On March 7, 2011 the Company entered into a collaboration agreement with Sanborn Media Group, LLC whereby both parties agreed to collaborate together to develop comprehensive educational and training programs involving the bringing of Chinese students to Florida to further their education in media entertainment and production with accredited educational institutions in Florida, USA. This was further expanded with the execution by the Company of an agreement dated June 28, 2011with the Sanborn Film and Television Institute, LLC for the placement of Chinese students into the MBA Film Concentration program offered by the University of South Florida, Sarasota-Manatee commencing Fall 2011.
The condensed financial statements of Hollywood Entertainment EDU Holding, Inc., (the “Company”) included herein have been prepared by the Company, without audit, pursuant to the rules and regulations of the Securities and Exchange Commission (the “SEC”). Certain information and footnote disclosures normally included in financial statements prepared in conjunction with generally accepted accounting principles have been condensed or omitted pursuant to such rules and regulations, although the Company believes that the disclosures are adequate to make the information presented not misleading. These condensed financial statements should be read in conjunction with the annual audited financial statements and the notes thereto included in the Company’s registration statement on Form 10-KSB, and other reports filed with the SEC.
The accompanying unaudited interim financial statements reflect all adjustments of a normal and recurring nature which are, in the opinion of management, necessary to present fairly the financial position, results of operations and cash flows of the Company for the interim periods presented. The results of operations for these periods are not necessarily comparable to, or indicative of, results of any other interim period or for the fiscal year taken as a whole. Certain information that is not required for interim financial reporting purposes has been omitted.
Note B - Summary of Significant Accounting Policies
Method of Accounting and Recently Issued Accounting Policies
The Company maintains its books and prepares its financial statements on the accrual basis of accounting. The Company does not expect the adoption of recently issued accounting pronouncements to have a significant impact on the Company’s results of operations, financial position, or cash flow.

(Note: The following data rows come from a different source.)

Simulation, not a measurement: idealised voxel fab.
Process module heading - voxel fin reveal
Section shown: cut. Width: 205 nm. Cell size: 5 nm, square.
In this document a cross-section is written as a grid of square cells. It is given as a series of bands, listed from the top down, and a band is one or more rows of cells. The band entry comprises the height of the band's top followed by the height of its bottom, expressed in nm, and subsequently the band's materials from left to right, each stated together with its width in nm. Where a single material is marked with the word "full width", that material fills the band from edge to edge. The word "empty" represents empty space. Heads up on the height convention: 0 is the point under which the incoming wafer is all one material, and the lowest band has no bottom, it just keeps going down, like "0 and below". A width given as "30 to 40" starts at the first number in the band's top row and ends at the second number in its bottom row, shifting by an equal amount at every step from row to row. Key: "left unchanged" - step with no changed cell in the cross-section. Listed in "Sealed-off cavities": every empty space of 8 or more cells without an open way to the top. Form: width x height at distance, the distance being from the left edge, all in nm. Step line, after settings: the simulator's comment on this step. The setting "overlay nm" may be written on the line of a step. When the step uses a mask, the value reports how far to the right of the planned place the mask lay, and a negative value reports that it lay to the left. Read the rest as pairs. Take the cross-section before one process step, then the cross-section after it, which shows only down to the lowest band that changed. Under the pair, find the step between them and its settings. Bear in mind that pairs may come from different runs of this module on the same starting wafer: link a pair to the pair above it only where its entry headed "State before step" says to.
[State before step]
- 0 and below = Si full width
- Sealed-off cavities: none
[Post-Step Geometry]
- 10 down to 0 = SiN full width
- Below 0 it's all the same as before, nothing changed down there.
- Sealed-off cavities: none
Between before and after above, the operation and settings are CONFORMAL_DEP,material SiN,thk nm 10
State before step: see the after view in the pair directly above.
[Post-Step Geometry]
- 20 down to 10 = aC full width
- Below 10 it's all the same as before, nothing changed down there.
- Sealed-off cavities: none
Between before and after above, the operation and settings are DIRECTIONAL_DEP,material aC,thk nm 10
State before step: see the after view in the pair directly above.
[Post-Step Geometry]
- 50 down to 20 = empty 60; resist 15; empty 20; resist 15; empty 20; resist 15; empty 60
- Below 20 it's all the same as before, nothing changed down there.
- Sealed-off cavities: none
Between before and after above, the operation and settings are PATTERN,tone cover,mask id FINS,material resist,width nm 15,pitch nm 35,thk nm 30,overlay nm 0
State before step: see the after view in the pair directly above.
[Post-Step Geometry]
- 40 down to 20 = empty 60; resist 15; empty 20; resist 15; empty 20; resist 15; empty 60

Note C - Equity Securities
Holders of shares of common stock shall be entitled to cast one vote for each common share held at all stockholder’s meetings for all purposes, including the election of directors. The common stock does not have cumulative voting rights
F-5
Note D – Going Concern
The Company’s financial statements have been presented on the basis that it is a going concern, which contemplates the realization of assets and the satisfaction of liabilities in the normal course of business. The Company has reported recurring losses from operations. As a result, there is an accumulated deficit of $ 41,395 at June 30, 2011.
The Company’s continued existence is dependent upon its ability to raise capital or acquire a marketable company. The financial statements do not include any adjustments that might be necessary should the Company be unable to continue as a going concern.
F-6
HOLLYWOOD ENTERTAINMENT EDU HOLDING, INC.
(A Development Stage Company)
Notes to Financial Statements
June 30, 2011
Item 2.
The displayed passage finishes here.